Wednesday, June 11, 2008

Water On The Brain

IBM says that water cooling is the answer to an overheated brain.

IBM's Zurich Research Laboratory recently demonstrated 3D chip stacks that are cooled with water. The company expects to commercialize such stacks for its multicore servers as early as 2013.

IBM plans to stack memory chips between processor cores to multiply interconnections by 100 times while reducing their feature size tenfold. To cool the stack at a rate of 180W per layer, water flows down 50ยต channels between the stacked chips.

"Electrical interconnects are in a wiring crisis. The wiring does not scale the way transistors do it because the wire width is shrinking while their length is not," said Thomas Brunschwiler, researcher, IBM Zurich. "Our solution is to go to 3D to stack multicore dice and have the interconnections go in between them vertically, which can decrease their length by up to 1,000 times," he added.

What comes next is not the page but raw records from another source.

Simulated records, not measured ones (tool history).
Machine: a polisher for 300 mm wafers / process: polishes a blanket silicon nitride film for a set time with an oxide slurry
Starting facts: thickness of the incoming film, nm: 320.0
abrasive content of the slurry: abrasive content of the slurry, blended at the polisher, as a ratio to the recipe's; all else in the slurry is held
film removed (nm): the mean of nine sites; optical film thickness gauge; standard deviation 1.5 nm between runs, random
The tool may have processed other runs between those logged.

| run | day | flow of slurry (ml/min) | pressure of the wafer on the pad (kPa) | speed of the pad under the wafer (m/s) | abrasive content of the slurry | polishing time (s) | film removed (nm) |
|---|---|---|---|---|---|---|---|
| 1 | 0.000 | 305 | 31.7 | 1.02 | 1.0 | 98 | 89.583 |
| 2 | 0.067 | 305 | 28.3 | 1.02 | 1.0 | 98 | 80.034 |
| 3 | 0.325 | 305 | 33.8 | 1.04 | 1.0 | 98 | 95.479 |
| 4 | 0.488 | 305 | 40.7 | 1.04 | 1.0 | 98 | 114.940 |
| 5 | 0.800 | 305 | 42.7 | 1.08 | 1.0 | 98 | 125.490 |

IBM's paper on the approach, "Forced convective interlayer cooling in vertically integrated packages," received a Best Paper award at the IEEE ITherm conference, held recently in Florida. This marked the third consecutive year that the IBM's Advanced Thermal Packaging team has won the awards. The Zurich group claimed to be fixated on water cooling because it is up to 4,000 times more effective than air in removing heat from electronics.
Water cooling the brain seems to work very well for humans too. Something to take note of in hot weather. Keep hydrated. Get your salt. And a wet wash cloth to the forehead is always nice.